Almost every INFJ or INFP writer I’ve ever worked with gets stuck at some point. Their story isn’t flowing the way they think it should, or, their story has “gone dark” and they can’t see the next piece so they have no idea what happens next. This is almost always when the INFJ or INFP writer in question freaks out and tries to push harder on the story — meaning, they try to think their way out of the problem. They try to figure it out mentally. But this never works, and it only makes things worse in the long run.
I actually did a coaching session with a client just this past week who is an INFP writer. When I mentioned that he’d been writing a lot lately and his output seemed to be strong and steady, it made him nervous. He almost didn’t even want to talk about it for fear of “jinxing” it, he said. He’d had periods like this before, and then his inspiration had ebbed and he’d panicked, thinking that his connection with the story was lost forever and he would be doomed to going years without writing again, which was something traumatic he had experienced in the past.
This fear of inspiration dying is very real for INFJ and INFP writers, and it hits us so hard because so many of us have gone through periods in our past when we weren’t writing for long stretches of time and we felt like failures because of it. I’ve also noticed that much of the time an INFJ or INFP writer equates being a successful writer with writing a lot — whether that adds up in word count or in some sort of daily writing schedule. If we’re writing every day, or we’re producing a lot of words every week, some part of our constant anxiety about our creative output is soothed, at least for a little while.

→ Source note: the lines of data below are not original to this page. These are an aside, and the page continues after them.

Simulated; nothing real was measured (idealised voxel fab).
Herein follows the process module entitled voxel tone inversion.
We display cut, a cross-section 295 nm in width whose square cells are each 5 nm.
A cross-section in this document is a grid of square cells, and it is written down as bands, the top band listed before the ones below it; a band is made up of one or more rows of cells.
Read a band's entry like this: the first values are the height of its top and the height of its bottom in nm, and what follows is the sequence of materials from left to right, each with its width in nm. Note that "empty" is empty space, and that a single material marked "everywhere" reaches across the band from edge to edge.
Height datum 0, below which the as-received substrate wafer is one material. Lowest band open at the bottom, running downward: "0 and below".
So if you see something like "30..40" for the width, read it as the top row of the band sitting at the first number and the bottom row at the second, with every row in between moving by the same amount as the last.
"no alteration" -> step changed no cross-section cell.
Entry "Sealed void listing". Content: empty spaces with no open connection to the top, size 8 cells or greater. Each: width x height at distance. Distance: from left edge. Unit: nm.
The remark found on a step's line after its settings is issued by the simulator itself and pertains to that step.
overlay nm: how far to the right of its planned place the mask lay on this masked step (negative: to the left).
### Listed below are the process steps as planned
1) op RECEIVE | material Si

However, I’ve worked with enough INFJ and INFP writers — who I refer to as intuitive writers — over enough years now that I can tell you that the amount of days you spend writing every week, and/or the amount of words you produce, doesn’t really tell you anything about what kind of progress you’re making with your work, especially if you’re writing fiction. For INFJ and INFP writers, it’s about connection, not productivity. It’s about the deep and intimate bond you have with your characters, the relationship you have with your story. It’s not at all…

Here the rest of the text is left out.